The bear market in 2020 lasted only 33 days, far less than the average historical bear market duration. The S&P 500 index as we know it was created in 1923, but back then it only included 233 companies. The 500 company threshold was introduced in 1957.

The S&P 500 has experienced 29 bear markets since the late 1920s, and stock values have diminished by an average of around 35% in each of those periods. It's also worth noting that in that same time frame of almost a century, there have been 27 bull markets.

These periods almost always follow a bear market, as stocks have a steady history of rising with the passage of time. Moreover, stock values have increased by more than 100% on average in each of those bull markets.

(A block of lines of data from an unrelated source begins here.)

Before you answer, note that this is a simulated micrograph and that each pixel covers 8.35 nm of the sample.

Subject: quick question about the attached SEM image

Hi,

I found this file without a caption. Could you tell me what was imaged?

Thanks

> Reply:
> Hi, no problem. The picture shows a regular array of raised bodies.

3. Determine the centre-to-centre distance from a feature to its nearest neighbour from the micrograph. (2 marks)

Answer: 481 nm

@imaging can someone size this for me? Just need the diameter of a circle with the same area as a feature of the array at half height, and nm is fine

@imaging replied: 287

Bear markets appear on average every 3.5 or so years. The good news is that bull markets tend to last considerably longer than bear markets. Case in point: The historical average length of a bear market is 289 days, compared to the average length of a bull market, which is 965 days.

What does this tell investors? If you're investing in stocks for the long term, you will encounter both bull and bear markets on a fairly regular basis. However, if you stay invested through those peaks and valleys, history has shown that you can benefit from significant upside over the long run.

The stock market has not only recovered from every single bear market but has habitually outpaced its prior returns in the bull periods that follow.

What is a bear market?

What is a bear market?

A bear market is defined as starting when stock prices broadly decline by 20% and keep trending lower. Bear markets are characterized by people losing their jobs, gross domestic product (GDP) declining, and the stock market losing significant value. Bear markets almost never last as long as bull markets and can create buying opportunities for investors.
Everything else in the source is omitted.